Why your clients aren't calling back

5 min read


It’s tough enough to bring in new clients, so it can feel almost devastating when someone you thought would call back or buy again, doesn’t.

If this sounds achingly familiar, then it’s likely that:

A.      You haven’t been working with your ideal client or

B.      You have, but you haven’t been able to form an authentic connection with them.

Let’s address both.


When you started your business, whether you knew it or not, you had your ideal client in mind. When you envisioned what it would be like, they were the ones happily raving about your product or services.

But then, let’s be honest, you started out and you settled. You said yes to every client that walked through the door because you were desperate to get up and running. Your ideal client was left in the dust and you were left burned out and discouraged.   

I know because I’ve been there. Serving your non-ideal client inevitably bites you in the ass.

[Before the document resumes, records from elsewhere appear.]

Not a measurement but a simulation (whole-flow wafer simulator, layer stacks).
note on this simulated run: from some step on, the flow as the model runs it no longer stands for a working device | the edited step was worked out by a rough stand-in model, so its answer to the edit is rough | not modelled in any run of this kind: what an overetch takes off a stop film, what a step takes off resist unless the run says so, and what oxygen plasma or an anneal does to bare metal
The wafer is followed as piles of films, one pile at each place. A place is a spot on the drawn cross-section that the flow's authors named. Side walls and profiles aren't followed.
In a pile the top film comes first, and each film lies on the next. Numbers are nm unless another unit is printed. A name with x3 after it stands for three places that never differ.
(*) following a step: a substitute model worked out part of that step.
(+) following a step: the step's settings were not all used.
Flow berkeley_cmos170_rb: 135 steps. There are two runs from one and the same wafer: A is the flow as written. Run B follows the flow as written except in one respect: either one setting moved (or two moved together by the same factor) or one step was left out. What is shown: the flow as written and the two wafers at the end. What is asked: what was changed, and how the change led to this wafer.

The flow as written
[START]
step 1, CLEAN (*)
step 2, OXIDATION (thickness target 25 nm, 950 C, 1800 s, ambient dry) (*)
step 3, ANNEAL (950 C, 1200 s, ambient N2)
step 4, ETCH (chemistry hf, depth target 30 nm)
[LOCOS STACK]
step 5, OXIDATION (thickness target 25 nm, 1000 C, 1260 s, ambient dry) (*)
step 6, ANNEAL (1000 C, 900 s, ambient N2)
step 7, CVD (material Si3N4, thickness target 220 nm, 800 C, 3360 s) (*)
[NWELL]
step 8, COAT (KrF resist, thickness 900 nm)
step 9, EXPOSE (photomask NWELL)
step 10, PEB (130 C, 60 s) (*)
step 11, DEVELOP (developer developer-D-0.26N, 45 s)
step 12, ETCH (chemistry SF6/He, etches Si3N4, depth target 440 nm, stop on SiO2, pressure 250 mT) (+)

You won’t share similar values and they won’t connect to your larger message or vision. It won’t match your initial vision or satisfy your WHY – the reason you started the business in the first place. You won’t be building the business you thought you were.

Even worse, they’ll end up being the one that wastes your time, leaves bad reviews and never recommends your product/services. Eventually, the relationship will fizzle out and die.

What to do?

1.   Identify your ideal client


Know exactly who he/she is. Answer as many questions about them as you can. Where does this person shop? How much do they spend on products and services? Where do they live? Age? Do they have a family? Where do they work? Do they drive? How often are they online? What’s their education level?

Go so far as giving your ideal client a name. They’re the person you’ll be targeting in your marketing, so get specific.

If you’re having trouble, remember that you are not your ideal client, but your values are your common denominator, so answer these questions with your own values in mind.

2.   Align your branding

Done well, your branding will help you filter out the non-ideal. When you tap into your ideal client’s values, certain people will resonate with that and others won’t.

By speaking your ideal customer’s language, you create a visceral reaction to your branding and your story.  For more on this, see Jeffrey Shaw the Lingo Guy. Here’s an interesting podcast where he talks about this in more detail: (https://www.jamestaylor.me/jeffrey-shaw-lingo/). He also has a book on the topic.

If you've been working with your ideal client, but they're still not calling back, it's possible that


There’s a level of transparency with brands that we didn’t have before. Social media gives us a glimpse behind the scenes and we can interact with brands instantaneously. Now more than ever, people expect authentic connection. That’s what breeds trust and brand loyalty.

Here are a few ways to form that bond:

1.   Create a consistent experience

When communicating directly with your clients, are you speaking to the same underlying values that came through in your branding? When they experience your products/services, do they get what they expected and feel what they thought they would feel?

The message behind your marketing and your product/service experience should be congruent. Stay consistent with your branding and follow through on what you promised.

2.   Be attentive

Listen to your ideal client’s needs. Not only the ones they tell you about, but also the unspoken ones. For example, if they say something is important to them, try to understand why. Read between the lines. Probe for detail. Seemingly insignificant details will help you fully understand who they are.

Give your client your full presence. The best way to form an authentic connection is to listen attentively without running a script in your head about what you’re going to say next.

“The biggest communication problem is we do not listen to understand. We listen to reply.” - Stephen Covey

3.   Connect to your WHY

The sales process shouldn’t feel icky. If it does, then perhaps you’ve disconnected from the WHY behind what you’re doing. If you’re doing it for money alone, then that will be your focus and it will come across to your clients.

When you show up to authentically serve without attachment to the sale, they’ll feel it and they’ll come back for that feeling. The bonus is you’ll likely get the sale anyway, because you’ve taken the time to truly understand their wants and needs.